An interesting method for contrast improvement with polarised illumination of samples is described, with examples. An additional plastic compensating plate is used to improve image contrast. It does this by setting the background colour exactly to a narrow magenta region between first-order yellow and second-order blue. This is equivalent to slightly adjusting the thickness of a full-wave gypsum "sensitive-tint" compensator plate until the contrast is optimized.
Dark-field and circular-oblique illumination techniques are also described. They are both used to improve contrast for difficult subjects like diatoms.
There are brief descriptions of various macro-cameras, stereo-microscopes and a modified USB-microscope.
I revise these notes periodically to correct mistakes.

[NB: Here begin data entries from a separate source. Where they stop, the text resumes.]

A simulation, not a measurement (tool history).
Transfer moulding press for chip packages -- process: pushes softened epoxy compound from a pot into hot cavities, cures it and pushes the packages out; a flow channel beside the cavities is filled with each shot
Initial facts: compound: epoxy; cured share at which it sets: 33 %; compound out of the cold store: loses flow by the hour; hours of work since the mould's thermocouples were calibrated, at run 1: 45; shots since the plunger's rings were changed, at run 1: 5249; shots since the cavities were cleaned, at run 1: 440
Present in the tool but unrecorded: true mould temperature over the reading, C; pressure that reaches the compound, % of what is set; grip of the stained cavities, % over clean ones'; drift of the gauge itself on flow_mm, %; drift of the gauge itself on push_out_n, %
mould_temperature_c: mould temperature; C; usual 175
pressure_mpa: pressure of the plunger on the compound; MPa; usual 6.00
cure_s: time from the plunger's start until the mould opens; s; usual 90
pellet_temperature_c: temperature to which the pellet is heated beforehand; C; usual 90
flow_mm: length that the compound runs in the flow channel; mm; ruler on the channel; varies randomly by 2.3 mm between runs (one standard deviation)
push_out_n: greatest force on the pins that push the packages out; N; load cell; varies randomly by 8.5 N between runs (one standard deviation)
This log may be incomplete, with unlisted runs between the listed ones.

Leitz Dialux Polarising Microscope
My Leitz Polarising Microscope
My Leitz Dialux Polarising Microscope is in good condition, with a performance matching that of a modern microscope. The microscope can carry 5 objectives on the turret. It has a trinocular head which allows a camera to be fitted. The rotating stage is supplemented with a precision x-y adjustable slide holder. Two condensers are available with full adjustments. Correct condenser adjustment delivers excellent viewing results with this microscope. The adjustments, which are described in many textbooks, confine the light to nearly fill the lens apertures without touching adjacent surfaces. This gives the best resolution and good contrast.
First I changed the original tungsten light-bulb source for a 1 watt LED. The LED runs much cooler and the intensity can be varied without changing the colour balance. The LED was mounted in an old light-bulb base in series with with a 5 watt 33 ohm resistor. The new "light-bulb" now worked only in a single orientation in the socket. A diode was added in series to protect the LED against reversed voltages. A simple 1.4 to 15 volt power supply was built based on an LM317 voltage regulator. The original lamp power supply could also be used, but I did not have one. Switch-mode LED power supply modules may produce interference bands in the image if a digital camera is used. In addition the light intensity will be difficult to vary.
The LED was set at the same position as the old filament. The LED lens surface was lightly sanded to widen the angle of illumination. A typical narrow angle LED will result in uneven illumination at the edge of the field of view. My 480 lumen Cree torch also works well, without producing interference bands. LEDs have improved in efficiency so lower rated devices should be useable just with rechargeable batteries.
I now use a Cree XP-E LED glass bulb with a BA15D base which is a suitable replacement for the original tungsten bulb. The only problem with this lamp is that it is not easily dimmable, as it has a built-in stabilised power supply. Fortunately the camera I now use works with the wide range of light levels from different setups.
When converting a microscope to LED illumination excess brightness can be a problem. LEDs are not lasers, but they can be very bright. Coloured or diffusing filters may help. A means of dimming is helpful. If dimming is not possible then a white LED power rating to replace a 15 watt incandescent lamp should be less than 1 watt, and preferably much less when using modern LEDs.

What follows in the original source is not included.